The Changing Tides of Race in the District: The Case of Snows Court
Gentrification is a sensitive issue in a city where black Washingtonians became the majority race of residents only in the 1970s but are now witnessing rapid change in who lives where in the District. The July 19, 2011 issue of The New York Times reported:
Race and class issues often overlap, and as the city’s demographics shift – the white population jumped by 31 percent in the past decade, while the black population declined by 11 percent – many less affluent blacks say they are feeling left out of the city’s improving fortunes.

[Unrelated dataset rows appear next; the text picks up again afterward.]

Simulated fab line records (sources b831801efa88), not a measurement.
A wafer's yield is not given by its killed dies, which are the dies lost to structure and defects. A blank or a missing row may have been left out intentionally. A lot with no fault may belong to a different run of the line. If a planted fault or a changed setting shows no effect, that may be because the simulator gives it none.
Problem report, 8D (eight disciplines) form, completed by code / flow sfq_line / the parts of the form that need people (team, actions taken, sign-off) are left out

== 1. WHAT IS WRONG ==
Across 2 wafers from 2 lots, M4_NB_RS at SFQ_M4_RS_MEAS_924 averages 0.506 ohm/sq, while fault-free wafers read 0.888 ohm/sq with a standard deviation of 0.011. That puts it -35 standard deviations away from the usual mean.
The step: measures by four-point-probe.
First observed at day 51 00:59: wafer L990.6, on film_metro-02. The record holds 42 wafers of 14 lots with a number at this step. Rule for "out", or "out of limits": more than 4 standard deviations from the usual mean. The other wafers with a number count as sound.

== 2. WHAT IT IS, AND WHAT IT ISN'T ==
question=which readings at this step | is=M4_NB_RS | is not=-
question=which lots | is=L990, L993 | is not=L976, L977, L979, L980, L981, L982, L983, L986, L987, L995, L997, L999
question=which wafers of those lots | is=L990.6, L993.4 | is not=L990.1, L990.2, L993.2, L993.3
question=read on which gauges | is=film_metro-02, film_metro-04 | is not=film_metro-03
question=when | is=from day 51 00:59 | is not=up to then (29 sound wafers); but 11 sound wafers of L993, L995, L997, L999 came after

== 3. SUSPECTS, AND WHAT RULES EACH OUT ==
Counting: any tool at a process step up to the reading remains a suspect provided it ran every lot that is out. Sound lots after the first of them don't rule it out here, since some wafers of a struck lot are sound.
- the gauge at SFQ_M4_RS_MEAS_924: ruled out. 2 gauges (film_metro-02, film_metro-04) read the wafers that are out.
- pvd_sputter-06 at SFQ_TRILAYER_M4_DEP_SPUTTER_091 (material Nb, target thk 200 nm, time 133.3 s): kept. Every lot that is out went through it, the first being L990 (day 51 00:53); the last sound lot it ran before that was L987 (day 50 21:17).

What’s more, the speed of white gentrification in the District marked the Shaw- Bloomingdale-Mt. Vernon Square of zip code 20001 as the “second fastest-whitening zip code in the US,” leading to what Natalie Hopkinson, again, in The New York Times (Sunday, June 22, 2012) in an article aptly entitled “Farewell to Chocolate City,” writes “This is the rage, long simmering just beneath the surface, that is bubbling over now that Washington … ‘Chocolate City,’ has lost its black majority.”
There is an historical ebb and flow to the city’s racial make-up and patterns of residence. In contrast to today’s influx of whites, the black population in the District increased from 19 to 32 percent between 1860 and 1870. A report at the time asserted “the tremendous increase in population, especially of Negroes, ex-slaves, etc., created a real housing shortage, which was met in part by the provision of dwellings built in the City’s many alleys.”
Snow’s Court was the site of “alley dwellings” with cramped quarters housing on average more than five persons in as little as 400 and no more than 700 square feet. Built by C.A. Snow, publisher of the National Intelligencer, Snow’s Court consisted initially of four frame dwellings.
Beginning in 1870, alley dwellings were built at faster rates, with seventeen added in Snow’s Court. But as the District population continued to grow, many alley dwellings became much overcrowded and squalid. Indeed, so substantial was the construction of alley dwellings that Congress created “the Authority,” which was almost immediately renamed the Alley Dwelling Authority to engage in “slum reclamation” in areas containing inhabited alleys. As a result, alley dwellings were prohibited, and by the 1920s many were demolished.
But Snows Court (the apostrophe was lost somewhere along the way) survives. Located in Foggy Bottom between 24th and 25th streets, west to east, and between I and K streets, south to north (see map below), the four row houses are recorded as having been built in 1870.
The 885-square foot row house located at 21 Snows Court has two bedrooms and one bath and it’s estimated value at sale $436,200. Number 5 contains more than 1,000 square feet and includes two bedrooms and one bathroom.
The median value of black households in the District is $36,948, that of white nearly $100,000. Number 5 Snows Court is for sale by owner asking $549,000. The race of current occupants of 5 and 21 Snows Court is not known, but odds are that they are white residents in “alley dwellings” that were homes not all that long ago to black Washingtonians.